8 Replies Latest reply on Jun 13, 2011 9:21 AM by kcbabo

    Plans for clustering and load balancing support

    mvecera

      Hello,

       

      I wonder what are basic plans for $subject in SwitchYard?

       

      Let's consider the following example:

      I have two services (ServiceA and ServiceB) both deployed on several SwitchYard instances in a cluster.

      ServiceA calls ServiceB.

      How could I configure ServiceA to call ServiceB on any node in the cluster depending on their load?

       

      Thanks,

      Martin

        • 1. Re: Plans for clustering and load balancing support
          kcbabo

          Hey Martin,

           

          Clustering will be achieved through a bus provider which can be distributed (e.g. HornetQ) and a federated runtime registry which associates services with the instances in which they run.  From an end-user configuration standpoint, both of these details should be transparent.  If you setup a cluster of SwitchYard instances, you should not have to write code which selects a specific instance of a service.  If an instance is unavailable, the addressing handler will not send messages to it.  In theory, we could enhance the addressing logic to factor in load metrics and other data, but it's not something we've tackled yet.  Do you have a specific use case in mind?

           

          cheers,

          keith

          • 2. Re: Plans for clustering and load balancing support
            ldimaggio

            So, in a 12-node cluster, if Service A calls Service B - and the addressing handler determines that Service B should be called on node #12, as nodes 1-11 are busier (CPU, network load, disk IO, or other defined load metrics) than node 12?

             

            I'm guessing that the use case would be used to maximize the *total* throughput across the whole cluster - and maybe to be able to monitor the entire cluster by watching any one node?
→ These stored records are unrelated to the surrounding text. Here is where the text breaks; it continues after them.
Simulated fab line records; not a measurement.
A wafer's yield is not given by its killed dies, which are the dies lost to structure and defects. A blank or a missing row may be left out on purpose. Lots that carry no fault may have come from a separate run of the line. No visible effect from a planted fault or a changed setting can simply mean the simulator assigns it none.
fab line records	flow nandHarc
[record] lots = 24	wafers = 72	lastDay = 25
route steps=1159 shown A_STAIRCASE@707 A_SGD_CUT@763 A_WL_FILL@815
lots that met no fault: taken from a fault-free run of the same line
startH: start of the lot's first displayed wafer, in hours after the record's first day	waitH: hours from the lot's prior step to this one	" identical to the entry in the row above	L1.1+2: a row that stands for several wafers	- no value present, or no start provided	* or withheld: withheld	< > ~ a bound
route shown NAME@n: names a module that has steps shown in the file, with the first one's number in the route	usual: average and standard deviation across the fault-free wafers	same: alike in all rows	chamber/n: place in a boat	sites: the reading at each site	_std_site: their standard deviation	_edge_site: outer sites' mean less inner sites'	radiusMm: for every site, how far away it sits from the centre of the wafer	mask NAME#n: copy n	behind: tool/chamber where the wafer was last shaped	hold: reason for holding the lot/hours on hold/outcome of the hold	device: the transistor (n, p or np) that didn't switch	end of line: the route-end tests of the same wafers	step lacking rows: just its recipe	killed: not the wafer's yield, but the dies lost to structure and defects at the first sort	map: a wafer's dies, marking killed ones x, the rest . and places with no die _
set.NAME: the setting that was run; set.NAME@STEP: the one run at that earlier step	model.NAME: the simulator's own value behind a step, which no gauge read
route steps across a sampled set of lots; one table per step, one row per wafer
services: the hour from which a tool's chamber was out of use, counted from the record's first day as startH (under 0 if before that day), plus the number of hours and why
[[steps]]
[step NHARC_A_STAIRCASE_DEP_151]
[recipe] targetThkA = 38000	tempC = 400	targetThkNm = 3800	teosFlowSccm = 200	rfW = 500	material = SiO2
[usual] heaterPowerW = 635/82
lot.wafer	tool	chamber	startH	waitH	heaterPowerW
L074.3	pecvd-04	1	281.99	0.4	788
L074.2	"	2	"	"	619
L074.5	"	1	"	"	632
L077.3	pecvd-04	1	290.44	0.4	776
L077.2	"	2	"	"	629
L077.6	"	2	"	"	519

            • 3. Re: Plans for clustering and load balancing support
              kcbabo

              Personally, I think the determination of which node is best suited for a request is a really challenging problem.  Anything beyond the most basic metrics (e.g. size of work queue) can turn out to be a mess.  For example, how do we weight any given metric against the others.   Network speed, CPU utilization, disk I/O, memory utilization, and response time are the typical bounds and even with these it could be a dog's breakfast.   The way I was hoping to approach this is more of a multi-step deal:

               

              1) Allow for clustering in the first place. :-)

              2) Collect appropriate work metrics for service instances and make them available.

              3) Create an extensible/pluggable mechanism for determining which node a message is routed to.

              4) Fine tune default load balancing policy to take into account load metrics.

               

              Does that seem reasonable?

              • 4. Re: Plans for clustering and load balancing support
                ldimaggio

                Sounds sane to me.   ;-)

                 

                Seriously - step 3 is an important idea - as people will always have their own (heavily customized) approaches to handling this.

                • 5. Re: Plans for clustering and load balancing support
                  mvecera

                  Hello Keith,

                   

                  thanks for your reply. So the clustering abilities will rely on a bus provider? What about service with WS interface? Of course I could ask UDDI to give me an endpoint from the cluster, but it cannot decide based on any metrics (not even message queue size)... Or am I missing anything here?

                   

                  Thanks,

                  Martin

                  • 6. Re: Plans for clustering and load balancing support
                    kcbabo

                    Sorry, I thought you were referring to the clustering available directly in the ESB.  External load balancing options are always available (e.g. mod-cluster for SOAP/HTTP) and we need to make sure we integrate well.  Also, we will have several bus providers that allow for various delivery policies (remotable, transactional, by-reference, etc.), so it's best not to think about the bus provider as a specific technology like HornetQ.  Sorry for giving that impression earlier.

                     

                    We will not be using UDDI as a runtime registry as is the case with JBoss ESB.  Our runtime registry contains the actual runtime state of services in the cluster and will be able to store (or correlate with) service metadata and metrics.

                    • 7. Re: Plans for clustering and load balancing support
                      mvecera

                      Actually, I wanted to ask both questions. Thanks for your clarification.

                       

                      What registry do you plan to use? What about WS endpoints? What about 3rd party registries integration?

                      • 8. Re: Plans for clustering and load balancing support
                        kcbabo

                        The registry question boils down to two basic use cases:

                         

                        1) A runtime registry which reflects the current state of the services available in the ESB.

                        2) A publication registry which allows the address of a service to be advertised and queried by external consumers.

                         

                        These are two distinct use cases with two different registries.  The runtime registry is internal only - users will not interact with it directly at all.  The publication registry will most likely be a blend of UDDI and a service repository.  The user will interact with this registry and will choose which services are published in it.  The runtime state of the service is not a material detail to the publication registry.

                         

                        I see no reason why we should not continue to support publication of services to third-party registries for the second use case.